MuJoCo XLA (MJX)#

Starting with version 3.0.0, MuJoCo includes MuJoCo XLA (MJX) under the mjx directory. MJX allows MuJoCo to run on compute hardware supported by the XLA compiler via the JAX framework. MJX runs on a all platforms supported by JAX: Nvidia and AMD GPUs, Apple Silicon, and Google Cloud TPUs.

The MJX API is consistent with the main simulation functions in the MuJoCo API, although it is currently missing some features. While the API documentation is applicable to both libraries, we indicate features unsupported by MJX in the notes below.

MJX is distributed as a separate package called mujoco-mjx on PyPI. Although it depends on the main mujoco package for model compilation and visualization, it is a re-implementation of MuJoCo that uses the same algorithms as the MuJoCo implementation. However, in order to properly leverage JAX, MJX deliberately diverges from the MuJoCo API in a few places, see below.

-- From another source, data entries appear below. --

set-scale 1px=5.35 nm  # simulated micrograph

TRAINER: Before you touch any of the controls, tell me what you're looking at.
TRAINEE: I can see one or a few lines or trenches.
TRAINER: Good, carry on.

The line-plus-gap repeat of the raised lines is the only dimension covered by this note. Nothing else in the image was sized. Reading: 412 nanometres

MJX is a successor to the generalized physics pipeline in Google’s Brax physics and reinforcement learning library. MJX was built by core contributors to both MuJoCo and Brax, who will together continue to support both Brax (for its reinforcement learning algorithms and included environments) and MJX (for its physics algorithms). A future version of Brax will depend on the mujoco-mjx package, and Brax’s existing generalized pipeline will be deprecated. This change will be largely transparent to users of Brax.

Tutorial notebook#

The following IPython notebook demonstrates the use of MJX along with reinforcement learning to train humanoid and quadruped robots to locomote: .

Installation#

The recommended way to install this package is via PyPI:

pip install mujoco-mjx

A copy of the MuJoCo library is provided as part of this package’s depdendencies and does not need to be downloaded or installed separately.

Basic usage#

Once installed, the package can be imported via from mujoco import mjx. Structs, functions, and enums are available directly from the top-level mjx module.

Structs#

Before running MJX functions on an accelerator device, structs must be copied onto the device via the mjx.device_put function. Placing an mjModel on device yields an mjx.Model. Placing an mjData on device yields an mjx.Data:

model = mujoco.MjModel.from_xml_string("...")
data = mujoco.MjData(model)
mjx_model = mjx.device_put(model)
mjx_data = mjx.device_put(data)

These MJX variants mirror their MuJoCo counterparts but have three key differences:

Fields in mjx.Model and mjx.Data are JAX arrays copied onto device, instead of numpy arrays.
Some fields are missing from mjx.Model and mjx.Data for features that are unsupported in MJX.
Arrays in mjx.Model and mjx.Data support adding batch dimensions. Batch dimensions are a natural way to express domain randomization (in the case of mjx.Model) or high-throughput simulation for reinforcement learning (in the case of mjx.Data).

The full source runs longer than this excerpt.